Those technicolour classics capitalised on their cast’s wondrous performances that range from pitch-perfect singing to hypnotic dancing. The stories they unfolded depended on their musical portrayal of youthful romance – each character sprung to life with the tuneful notes they sang. Barbie, however, isn’t a full-blown musical epic rich with gripping performances; it earns the title by inviting trending artists of the moment to its diverse soundtrack. Their job is to attach the musical strings to the marionettes of this film, each song providing movements that’ll drive them forward in their journey of self-discovery. With this approach, the unsophisticated plot of Barbie doesn’t depend on the music; the characters do.

Mark Ronson, who’s collaborated with the biggest living popstars (Adele, Dua Lipa, Lady Gaga), joins as the executive producer. His decades-long residency in the music industry gives him the close-up panorama of the hottest artists right now: a superb fit for Gerwig, who wishes to bring in as many huge names as possible. Immediately after the offer, he noticed the parallel between the fall of disco and the rising controversy of Barbie in the 70s, thus setting the genre as the touchstone for the film’s musical marathon. Lizzo’s opener, “Pink”, offers sun-lit, languid dance grooves to greet our new company with theatrical vivacity. In their pastel-painted world, big waves and smiles are always requisites.

The most pleasant surprise is an original song called “I’m Just Ken”. Performed by Ryan Gosling, it’s among the very few on the soundtrack that genuinely lives in the film, trekking through balladry and power rock with Ken’s serene honesty and comical hardship. “I’m just Ken and I’m enough / And I’m great at doing stuff,” he proclaims. When songs succinctly carve out a character’s motives, the visual and musical collide in harmony and become an exemplar of divine cinema: the screen blasts into a fantasy realm that beckons the audience to dive into for a while. Tame Impala’s “Journey Into the Real World” and Billie Eilish’s “What Was I Made For” can be classified as such, but for a 17-track companion piece, they’re not enough.

Like the soundtrack of Spiderman: Across the Spider-Verse, Barbie doesn’t spotlight every song on the accompanying all-star album. It might be because Gerwig prefers to raise the subject matters of patriarchy, gender equality, capitalism and identity without being too deflected by the musical aspects; but after seeing how immersive and arresting the scene of “I’m Just Ken” is, the film really missed the opportunity to use its potent musicality to the fullest extent. Gosling’s song and “Pink” work so wonderfully because they interact with their respective scenes, not just simply fill in the silence. Other tracks, such as “Angel” and “WATATI”, do the contrary, which makes their existence almost pointless.

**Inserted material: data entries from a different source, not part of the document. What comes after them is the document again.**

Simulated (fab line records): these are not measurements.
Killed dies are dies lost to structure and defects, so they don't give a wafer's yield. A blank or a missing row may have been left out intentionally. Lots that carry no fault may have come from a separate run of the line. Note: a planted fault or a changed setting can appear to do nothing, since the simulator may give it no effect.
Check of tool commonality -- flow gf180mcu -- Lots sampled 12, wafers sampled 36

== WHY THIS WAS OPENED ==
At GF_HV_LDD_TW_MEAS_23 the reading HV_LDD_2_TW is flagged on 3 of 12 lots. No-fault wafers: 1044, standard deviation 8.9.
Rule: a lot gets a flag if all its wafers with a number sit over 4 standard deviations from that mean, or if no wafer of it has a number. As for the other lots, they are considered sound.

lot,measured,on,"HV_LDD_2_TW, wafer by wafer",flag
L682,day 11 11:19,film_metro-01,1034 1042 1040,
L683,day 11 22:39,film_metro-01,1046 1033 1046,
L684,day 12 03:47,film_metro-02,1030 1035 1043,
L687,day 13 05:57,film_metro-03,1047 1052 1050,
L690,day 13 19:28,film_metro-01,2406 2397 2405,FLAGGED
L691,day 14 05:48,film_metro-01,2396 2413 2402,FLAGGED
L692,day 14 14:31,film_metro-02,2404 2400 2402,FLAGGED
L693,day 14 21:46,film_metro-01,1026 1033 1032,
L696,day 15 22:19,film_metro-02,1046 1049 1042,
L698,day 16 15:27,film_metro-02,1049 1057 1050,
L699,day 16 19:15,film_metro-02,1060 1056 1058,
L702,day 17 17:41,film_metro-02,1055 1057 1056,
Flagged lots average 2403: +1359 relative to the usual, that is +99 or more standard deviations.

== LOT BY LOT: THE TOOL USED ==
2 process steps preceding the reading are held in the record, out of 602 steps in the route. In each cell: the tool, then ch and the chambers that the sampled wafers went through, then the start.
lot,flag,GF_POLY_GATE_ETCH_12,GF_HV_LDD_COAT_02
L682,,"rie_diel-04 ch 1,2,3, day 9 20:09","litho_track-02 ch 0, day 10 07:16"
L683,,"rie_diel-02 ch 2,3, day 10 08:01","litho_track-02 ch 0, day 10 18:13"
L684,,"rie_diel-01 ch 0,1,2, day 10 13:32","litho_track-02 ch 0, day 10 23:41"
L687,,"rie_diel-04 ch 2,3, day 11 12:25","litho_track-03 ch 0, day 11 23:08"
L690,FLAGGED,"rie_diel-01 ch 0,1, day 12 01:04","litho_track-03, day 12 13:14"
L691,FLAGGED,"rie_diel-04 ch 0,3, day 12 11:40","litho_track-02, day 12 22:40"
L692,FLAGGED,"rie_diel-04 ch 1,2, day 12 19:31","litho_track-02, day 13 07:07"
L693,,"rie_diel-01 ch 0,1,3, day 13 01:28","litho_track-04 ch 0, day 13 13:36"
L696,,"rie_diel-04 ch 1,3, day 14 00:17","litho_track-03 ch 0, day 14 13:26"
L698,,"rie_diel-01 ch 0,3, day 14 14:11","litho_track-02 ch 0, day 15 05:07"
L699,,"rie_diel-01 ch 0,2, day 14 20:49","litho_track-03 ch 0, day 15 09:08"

Barbie also translates nearly none of its cinematic intertextuality (2001: A Space Odyssey, Playtime, Singin’ in the Rain) to the music. The last party-playlist fillers on Barbie the Album – the Kid LAROI’s “Forever & Again”, Khalid’s “Silver Platter”, and GAYLE’s “butterflies” – barely reference anything about the doll or the film, their many interpolations and samples largely feeble and futile, proving further that these unobtrusive songs are merely there for the ambience. It’s a little disappointing, because isn’t the soundtrack for the biggest summer film of the year supposed to be reminiscent of its plastic-pink paradise? Barbie the Album dashes headfirst for airy joy and low-key festivity, all hyperbolic and glittery when its primary focus should be on elucidating the film’s feminist thesis.